Optional `FileConverter` parameter to add name to `meta`
Often we need to add file names to the meta field. Some nodes like the crawler does this by default for the URL names. Could it be an idea to have an optional parameter add_name_to_meta = True or False to the converters to do this automatically. Now the next best option is to add this in a pipeline.run() or convert() call and for loop for each individual file.
@ZanSara If it's already possible, we should improve documentation so that it's easier to understand.
Now the next best option is to add this in a pipeline.run() or convert() call and for loop for each individual file.
Actually this is not correct. Currently the best option is to use
pipeline.run(file_paths=[the files], meta=[{"name": file.name for name in [the files]}])
(pseudocode, but you get the idea). That's what all examples and tutorials are doing. For example, in examples/basic_qa_pipeline.py:
https://github.com/deepset-ai/haystack/blob/fd25106c883bba36a4f5276792f024d4622130b3/examples/basic_qa_pipeline.py#L25-L26
https://github.com/deepset-ai/haystack/blob/fd25106c883bba36a4f5276792f024d4622130b3/examples/basic_qa_pipeline.py#L53
If you're still convinced we need a more concise way than this to add the names to the files, we'll keep the issue open.
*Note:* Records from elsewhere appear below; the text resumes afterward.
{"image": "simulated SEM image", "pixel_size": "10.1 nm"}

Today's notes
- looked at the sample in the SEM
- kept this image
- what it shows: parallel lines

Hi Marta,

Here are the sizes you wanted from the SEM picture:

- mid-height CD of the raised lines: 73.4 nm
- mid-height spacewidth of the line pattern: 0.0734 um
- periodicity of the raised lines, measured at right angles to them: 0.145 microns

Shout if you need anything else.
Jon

The idea of having metadata referencing the original files in converted/splitted Documents is very common in discussions with the community, so we can probably do a better job teaching this.
How/Where to teach this?
- Preprocessing Tutorial: seems like right place to teach this, but the problem is that we are still using the magic
convert_files_to_docsinstead of a Pipeline and this function does not allow passing custommeta. It might be worth changing the tutorial... - FAQ: there is something about this topic. Maybe it can be expanded, even if I don't know how much this page is used by people.
(FYI @dfokina @bilgeyucel )
For Haystack 1.x, there is a workaround: pipeline.run(file_paths=[the files], meta=[{"name": file.name for name in [the files]}]) to assign the filename as metadata to documents at indexing time. That should be enough.
In Haystack 2.0 this is not an issue. Indexed documents have the filename in their metadata.